Chef Armando Pomales has come a long way in his culinary career. His mother was not enthusiastic about preparing home-cooked meals. Pomales himself was a picky eater that would happily enjoy his favorite meal of microwaved scrambled eggs any day of the week. His culinary curiosity was first ignited in high school while taking home economics classes. “I loved the challenge and the outcomes of mixing ingredients together and having a final product to taste,” recalls Pomales.
His fascination with food preparation continued after high school and was the catalyst for Pomales to attend the culinary program at El Paso Community College. “The program grew significantly throughout the years, and I was able to graduate with two degrees,” says Pomales. “While I was attending culinary school, the chef instructor recommended [that I] apply at one of El Paso’s prestigious fine dining restaurants as a garde manger in 1999. At Café Central, I moved up the ladder from garde manger, sous chef, chef de cuisine, to lastly executive chef.”

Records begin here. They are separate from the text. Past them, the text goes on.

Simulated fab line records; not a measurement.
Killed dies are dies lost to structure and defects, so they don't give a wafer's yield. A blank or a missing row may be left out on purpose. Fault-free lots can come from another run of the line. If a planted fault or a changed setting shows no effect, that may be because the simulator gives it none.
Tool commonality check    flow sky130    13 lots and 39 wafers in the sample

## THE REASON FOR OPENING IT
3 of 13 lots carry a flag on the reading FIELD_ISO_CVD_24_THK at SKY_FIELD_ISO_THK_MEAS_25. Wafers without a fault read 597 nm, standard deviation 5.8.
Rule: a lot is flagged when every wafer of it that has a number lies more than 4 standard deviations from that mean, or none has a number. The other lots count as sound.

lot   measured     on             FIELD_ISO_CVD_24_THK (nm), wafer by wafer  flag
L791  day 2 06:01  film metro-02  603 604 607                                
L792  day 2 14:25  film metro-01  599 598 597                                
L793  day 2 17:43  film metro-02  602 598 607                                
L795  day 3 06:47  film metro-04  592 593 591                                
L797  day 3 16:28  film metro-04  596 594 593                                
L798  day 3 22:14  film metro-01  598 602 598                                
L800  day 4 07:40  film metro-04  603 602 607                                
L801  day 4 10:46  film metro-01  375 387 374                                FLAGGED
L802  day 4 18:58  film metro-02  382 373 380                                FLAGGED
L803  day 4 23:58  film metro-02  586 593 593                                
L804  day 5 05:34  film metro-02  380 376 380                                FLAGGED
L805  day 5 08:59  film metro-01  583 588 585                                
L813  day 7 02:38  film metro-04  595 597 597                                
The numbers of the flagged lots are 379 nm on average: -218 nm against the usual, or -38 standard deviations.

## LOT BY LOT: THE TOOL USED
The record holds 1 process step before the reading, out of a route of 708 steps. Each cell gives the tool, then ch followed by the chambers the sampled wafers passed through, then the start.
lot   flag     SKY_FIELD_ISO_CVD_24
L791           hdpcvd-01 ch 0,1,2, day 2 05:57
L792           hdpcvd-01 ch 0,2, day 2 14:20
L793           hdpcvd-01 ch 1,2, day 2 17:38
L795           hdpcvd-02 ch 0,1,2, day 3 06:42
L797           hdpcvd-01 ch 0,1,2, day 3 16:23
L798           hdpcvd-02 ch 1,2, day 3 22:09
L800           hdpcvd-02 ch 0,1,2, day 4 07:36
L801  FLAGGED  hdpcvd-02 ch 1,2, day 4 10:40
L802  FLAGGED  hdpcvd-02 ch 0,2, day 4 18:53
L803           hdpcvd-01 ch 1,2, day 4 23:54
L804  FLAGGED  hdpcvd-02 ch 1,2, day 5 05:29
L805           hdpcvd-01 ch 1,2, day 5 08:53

During his time at Café Central, Chef Pomales was influenced by the late Trae Apodaca, the restaurant owner, and a “second father” to Pomales. “He instilled in me a passion for the restaurant industry. He taught me about anticipating customer needs, service, the foundation of my plate ups, how to identify fresh ingredients, and much more,” says Pomales. After 16 years of holding every position at Café Central, he transitioned to join the Sysco team in 2016.
Today Chef Pomales is passionately committed to ensuring the success of Sysco customers by creating exciting menu options with global flavors. “I believe it all starts with the customer,” he says. Pomales is committed to building a meaningful relationship with our customers by fostering trust and building all business components from the kitchen to the dining room.
Chef Pomales’ heritage of Puerto Rican and Mexican cultures has significantly impacted his culinary style. Memories of his grandmothers in the kitchen gave Pomales a window into the signature flavors in his culture. “One being Mexican and the other Puerto Rican, you can only imagine the wonderful smells that would pour out of each kitchen and encircle my sense of smell,” he recalls. “If I wanted Puerto Rican tamales wrapped in banana leaves or some Mexican tamales in husk leaves, I had it. I remember the smell of chiles roasting, beans cooking, and fresh masa being made.”
Pomales’s palate for Asian flavors and training in French culinary techniques have also added a layer of depth to his signature culinary style. “I love ingredients that tell [the] story behind [a] product, the region where it comes from, or the people responsible for growing or producing it,” he says. “Living in Northern Mexico and Southern Texas, [it is] easy to play with different flavors. I like to use a variety of dry and fresh chiles to make dishes such as salsas and guisados like chile verde and chile Colorado.” Pomales also enjoys integrating Asian ingredients like tamari, fish sauce, chiles, and cilantro into his cooking.
Now, with a culinary career that has spanned two decades, Chef Pomales looks back on all that he has learned and would encourage aspiring chefs to pursue their culinary passion with dedication and perseverance. “This is not a job, this is a career [that you] must have a passion for,” he says. “People are quick to critique your food, but you shouldn’t get dismayed. That is the learning process of perfecting your ‘sazon’. Have the willingness to always have an open mind, adapt, and overcome. Keep learning.”
Chef Pomales has come a long way from those microwaved scrambled eggs that he enjoyed as a child. He has been nominated four times for the illustrious James Beard Award and was invited to be the featured chef at the PGA Tour Championship for professional golfers. “Food is the one language that we all understand, and those smiles and comments people give me are what make me happy and proud.”